One Poke Over The Line
Another day, another mainstream media piece that misses the mark on Facebook.
I have an idea for my fellow print journalists. Since owners are now secretly colluding to contrive ways of making money off our content, let’s get together and conspire to make that content better. And here’s my first suggestion: A two-week moratorium on all pieces about Facebook. No stories at all with the word Facebook in them, unless the site ceases to be, or a disgruntled unfriending victim makes an attempt on Mark Zuckerberg’s life with an axe.
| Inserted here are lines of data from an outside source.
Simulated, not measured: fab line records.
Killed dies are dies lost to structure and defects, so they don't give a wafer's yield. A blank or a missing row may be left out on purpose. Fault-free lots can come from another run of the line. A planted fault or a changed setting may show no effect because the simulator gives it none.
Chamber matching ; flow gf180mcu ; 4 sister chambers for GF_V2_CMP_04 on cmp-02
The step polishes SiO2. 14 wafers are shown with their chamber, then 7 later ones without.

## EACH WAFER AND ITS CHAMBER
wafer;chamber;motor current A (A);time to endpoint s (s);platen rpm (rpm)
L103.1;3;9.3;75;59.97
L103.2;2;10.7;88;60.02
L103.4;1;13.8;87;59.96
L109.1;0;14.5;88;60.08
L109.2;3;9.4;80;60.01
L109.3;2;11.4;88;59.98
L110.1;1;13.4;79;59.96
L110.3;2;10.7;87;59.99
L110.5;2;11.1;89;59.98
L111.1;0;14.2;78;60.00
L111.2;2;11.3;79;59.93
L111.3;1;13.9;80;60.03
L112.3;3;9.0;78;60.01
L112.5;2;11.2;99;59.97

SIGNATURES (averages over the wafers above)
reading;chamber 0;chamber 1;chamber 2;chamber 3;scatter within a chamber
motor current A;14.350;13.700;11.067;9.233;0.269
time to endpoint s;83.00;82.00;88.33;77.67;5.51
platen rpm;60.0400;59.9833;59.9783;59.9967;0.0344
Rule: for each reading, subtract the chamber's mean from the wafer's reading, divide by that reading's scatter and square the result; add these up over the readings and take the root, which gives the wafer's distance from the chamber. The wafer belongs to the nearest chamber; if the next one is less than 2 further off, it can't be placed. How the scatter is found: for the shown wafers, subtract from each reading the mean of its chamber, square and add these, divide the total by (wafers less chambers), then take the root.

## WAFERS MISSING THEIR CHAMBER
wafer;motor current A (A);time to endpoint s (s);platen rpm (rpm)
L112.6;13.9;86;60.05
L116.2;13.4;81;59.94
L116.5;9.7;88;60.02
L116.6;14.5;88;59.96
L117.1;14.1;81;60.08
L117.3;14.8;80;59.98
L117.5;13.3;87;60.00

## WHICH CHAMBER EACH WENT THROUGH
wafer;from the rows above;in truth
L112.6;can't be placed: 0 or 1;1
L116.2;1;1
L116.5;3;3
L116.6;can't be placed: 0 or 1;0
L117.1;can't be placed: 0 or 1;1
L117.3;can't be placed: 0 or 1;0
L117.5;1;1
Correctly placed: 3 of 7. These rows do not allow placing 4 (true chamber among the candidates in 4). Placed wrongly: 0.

This may take some restraint. Print loves stories about the social-networking behemoth for myriad reasons, including: 1) they’re easy—the company’s product and machinations are relatively transparent, and tracking down a Facebook member for comment is hardly a J-school final project; 2) they sell papers and get impressions both from Facebook’s phalanxes of youngish users and from oldsters curious about what lives inside this newfangled devil box; and 3) they sublimate journos’ overpowering desire to prognosticate on the faltering of the web, of which notionally fragile networking sites seem a vanguard. Oh, and 4) they’re very, very easy.
Facebook has recently won the title of the world’s most popular social-networking site and keeps expanding—170 million users at last count. In the press, meanwhile, it’s become synecdoche for everything that happens online. It gets so much attention from the mainstream media, in fact, that the guys behind the once-mightier MySpace went on Charlie Rose not long ago to whine about how little their site gets name-dropped these days.
But serious journalistic inquiries into Facebook, its product or its corporate future, are most often—like friending your ex’s parents—deeply mistaken and flawed from the start. The latest offender is this week’s New York cover story by Vanessa Grigoriadis, a fantastic writer and usually a very good journalist. I hope my moratorium will save others like her.
The news peg for “Facebook Revolt” is a highly-publicized incident a few weeks old, in which angry users forced the company to turn a volte face on the question of whether it owned their content.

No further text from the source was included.